Russian President also ordered strengthening of Russia’s borders and safety of residents in annexed regions of Ukraine.
Russian President Vladimir Putin has ordered the strengthening of Russia’s borders and instructed security services to keep greater control of society and root out “traitors, spies and saboteurs”, the country’s news agencies have reported.
Speaking on Security Services Day, widely celebrated in Russia, Putin on Monday instructed his security officials to protect the borders, increase control of society, and maximise their “use of the operational, technical and personnel potential” to prevent risks coming from abroad and internal traitors.
“Maximum composure, concentration of forces is now required from counterintelligence agencies, including military intelligence,” the TASS state news agency cited Putin as saying.
“It is necessary to severely suppress the actions of foreign special services, quickly identify traitors, spies and saboteurs,” TASS said.
Russia’s borders must also be strengthened, he said.
“Work must be intensified through the border services and the Federal Security Service [FSB],” Russia’s state-owned RIA news agency cited Putin as saying on Monday.
“And it [the border] must be reliably covered. Any attempts to violate it must be thwarted quickly and effectively using whatever forces and means we have at our disposal, including mobile action units and special forces,” he said.

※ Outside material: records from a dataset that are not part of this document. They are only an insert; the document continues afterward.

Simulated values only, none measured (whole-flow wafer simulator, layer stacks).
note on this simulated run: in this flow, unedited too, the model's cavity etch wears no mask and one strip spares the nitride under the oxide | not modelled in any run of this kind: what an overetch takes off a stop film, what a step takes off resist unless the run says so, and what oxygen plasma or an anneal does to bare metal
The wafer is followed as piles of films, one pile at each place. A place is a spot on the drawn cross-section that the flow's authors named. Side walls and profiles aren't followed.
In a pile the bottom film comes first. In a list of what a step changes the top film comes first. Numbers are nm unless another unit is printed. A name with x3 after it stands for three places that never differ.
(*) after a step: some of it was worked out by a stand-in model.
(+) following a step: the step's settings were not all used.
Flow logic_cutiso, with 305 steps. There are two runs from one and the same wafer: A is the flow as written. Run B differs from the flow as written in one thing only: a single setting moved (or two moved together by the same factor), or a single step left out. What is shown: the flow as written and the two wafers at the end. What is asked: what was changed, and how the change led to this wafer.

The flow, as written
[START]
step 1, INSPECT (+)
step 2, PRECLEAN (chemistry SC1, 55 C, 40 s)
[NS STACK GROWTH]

Putin also said that it is the task of special security services to ensure the safety of people living in regions in Ukraine that Moscow claimed in September had been incorporated into Russia. Kyiv and its Western allies have branded the moves as illegal annexations.
“It is your duty to do everything necessary to ensure their security to the maximum, respect for their rights and freedoms,” Putin said, promising them more “modern equipment and weapons”.
Putin’s comments come as Russian missile attacks on Ukraine have intensified and there is no end in sight to Russia’s war on Ukraine, now in its 10th month.
Speaking to the leaders of several NATO countries via video link on Monday, Ukraine’s President Volodymyr Zelenskyy continued to urge Ukraine’s allies to supply its military with more weapons.
“Russian aggression can and must fail. And our task now is to accelerate it,” he told the NATO leaders assembled in Riga, Latvia.
Zelenskyy said in a late-night address on Sunday that some nine million of Ukraine’s estimated 40 million people had their electricity restored after Russia’s missile barrage last week focused on electricity and water infrastructure.
Also on Monday, Russian Foreign Minister Sergei Lavrov accused Zelenskyy of a “lack of understanding of the seriousness of the moment and lack of concern for his people”.
Lavrov also made a sharp verbal attack on the West and what he described as the “hysterical reaction” to the situation in Ukraine in an interview with the Belarus 1 TV channel in Minsk.
Moscow’s invasion of Ukraine had destroyed the “geopolitical games of the West”, which had wanted to turn Ukraine into a permanent threat to Russia, TASS quoted the Russian foreign minister as saying.
UN Secretary-General Antonio Guterres, in a year-end news conference on Monday, said with regret that he expected the war in Ukraine “will go on”.
“I am not optimistic about the possibility of effective peace talks in the immediate future,” Guterres said.